Trying so hard to finish up my Cannonball this year, so I’m hitting up my backlog of unreviewed books for the year. I read some (actually, SO MANY) great books that I just never got around to reviewing, and while perusing the list, I figured you can never go wrong with a little Harry Dresden/James Marsters action. What follows is not really a review…its seems to be more like my random thoughts about these two books, as it has been a while since I listened and my brain has trouble telling these books apart.
First up: Proven Guilty.
There’s no love lost between Harry Dresden, the only wizard in the Chicago phone book, and the White Council of Wizards, who find him brash and undisciplined. But war with the vampires has thinned their ranks, so the Council has drafted Harry as a Warden and assigned him to look into rumors of black magic in the Windy City.
As Harry adjusts to his new role, another problem arrives in the form of the tattooed and pierced daughter of an old friend—all grown up and already in trouble. Her boyfriend is the only suspect in what looks like a supernatural assault straight out of a horror film. Malevolent entities that feed on fear are loose in Chicago, but it’s all in a day’s work for a wizard, his faithful dog, and a talking skull named Bob…
Wow, that quote isn’t really helping me to remember much, other than that this is the book that brings young Molly Carpenter into the fold as a major character.
A series of creepy murders — based upon scenes from horror movies — take place at a horror movie convention, SPLATTERCON!!!. Michael and Charity’s oldest daughter Molly — no longer a cute little girl, but now a pierced and tattooed teen with crazy hair — brings the case to Harry, because she and her boyfriend and other friends have been working at the convention and are scared.

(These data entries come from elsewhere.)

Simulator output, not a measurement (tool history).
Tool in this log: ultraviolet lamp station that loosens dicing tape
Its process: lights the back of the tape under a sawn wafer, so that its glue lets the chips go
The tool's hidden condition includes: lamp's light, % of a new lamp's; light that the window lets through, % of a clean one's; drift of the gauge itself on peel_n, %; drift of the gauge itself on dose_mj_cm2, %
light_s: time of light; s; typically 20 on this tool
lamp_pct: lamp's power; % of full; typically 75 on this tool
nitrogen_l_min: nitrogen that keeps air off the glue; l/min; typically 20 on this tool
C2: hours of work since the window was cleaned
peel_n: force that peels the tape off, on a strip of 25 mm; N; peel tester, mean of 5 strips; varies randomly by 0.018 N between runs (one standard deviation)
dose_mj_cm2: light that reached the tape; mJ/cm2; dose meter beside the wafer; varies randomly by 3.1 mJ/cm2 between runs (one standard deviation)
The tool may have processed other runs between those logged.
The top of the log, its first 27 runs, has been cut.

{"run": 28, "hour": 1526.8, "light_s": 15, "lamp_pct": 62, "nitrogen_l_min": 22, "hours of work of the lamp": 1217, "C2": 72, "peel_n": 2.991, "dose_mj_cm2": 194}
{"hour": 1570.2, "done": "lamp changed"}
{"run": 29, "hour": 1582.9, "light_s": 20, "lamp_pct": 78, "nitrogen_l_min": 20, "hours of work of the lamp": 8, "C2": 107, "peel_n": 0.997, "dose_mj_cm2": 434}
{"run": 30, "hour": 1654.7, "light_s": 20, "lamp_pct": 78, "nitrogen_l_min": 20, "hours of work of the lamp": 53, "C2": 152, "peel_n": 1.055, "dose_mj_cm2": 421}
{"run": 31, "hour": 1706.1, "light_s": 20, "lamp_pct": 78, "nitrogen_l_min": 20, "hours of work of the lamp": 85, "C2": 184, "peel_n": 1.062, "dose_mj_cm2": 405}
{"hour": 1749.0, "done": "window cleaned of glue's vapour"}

Molly is kidnapped by the creatures causing the mayhem, and brought to the Never Never, where she is rescued by Murphy, Harry, and Charity.
Of course, there’s more to the story than that. Molly has been learning to use magic, hoping to be able to save her boyfriend and best friend from their vices. Turns out that in the magic world, this is a big no-no, and is punishable by death. As a warden of the council, Harry stands by her at trial and it is decided that he will be her sponsor and help her to learn magic responsibly.
Meanwhile, of course there’s some nonsense with vampires, Harry’s relationship with Karin Murphy, his brother Thomas, and Bob. Can’t get enough of Bob.
Proven Guilty flows right into White Night.
Meet Harry Dresden, Chicago’s first (and only) Wizard P.I. Turns out the ‘everyday’ world is full of strange and magical things – and most of them don’t play well with humans. That’s where Harry comes in. A series of apparent suicides rings alarm bells with the police, and Harry is hired. At the first crime scene he hits pay dirt, discovering an unmistakable magical taint. There’s also a message especially for him, and it ain’t pretty. The ‘killings’ will continue if Harry can’t halt his tormentor, but the evidence implicates his half-brother, which just doesn’t add up. Unfortunately Harry’s digging around attracts some powerful vampires with a stake in the result. Soon, whichever way he turns, Harry will find himself outnumbered, outclassed and dangerously susceptible to temptation. And if he screws up, his friends will die. Magic – it can get a guy killed.
Another crappy blurb. Not helping me remember much at all!
What I do remember is that this one has Elaine, Gentleman John Marcone, a group of women dying under mysterious circumstances, and a HUGE vampire battle underneath Thomas’ family estate, and flashbacks to a horrible warden incident in the desert.
I’m always wary of the stories that include Elaine. I know that these are all fictional characters, BUT I DON’T TRUST HER. #TEAMMURPHY
The battle scene was long but pretty exciting. Of course Murphy kicked ass, and it was interesting to see how Marcone joined the fight in exchange for power in the Never Never (I think?). I mostly worried about Ramirez, who I loved as a foil to Harry, and Mouse, because he’s a good boy.
As always, James Marsters did an excellent job narrating these stories. I don’t know if I would ever have read these books without him, to be honest. He truly brings Harry to life. He makes me laugh, and he even made me cry in White Night, telling the story of Helen Beckkitt’s daughter.
I’ve already started listening to Small Favor. These audiobooks are like comfort food for my ears. Thank you to all of the Cannonballers before me who made sure to mention these books over and over — I never would have known about them otherwise.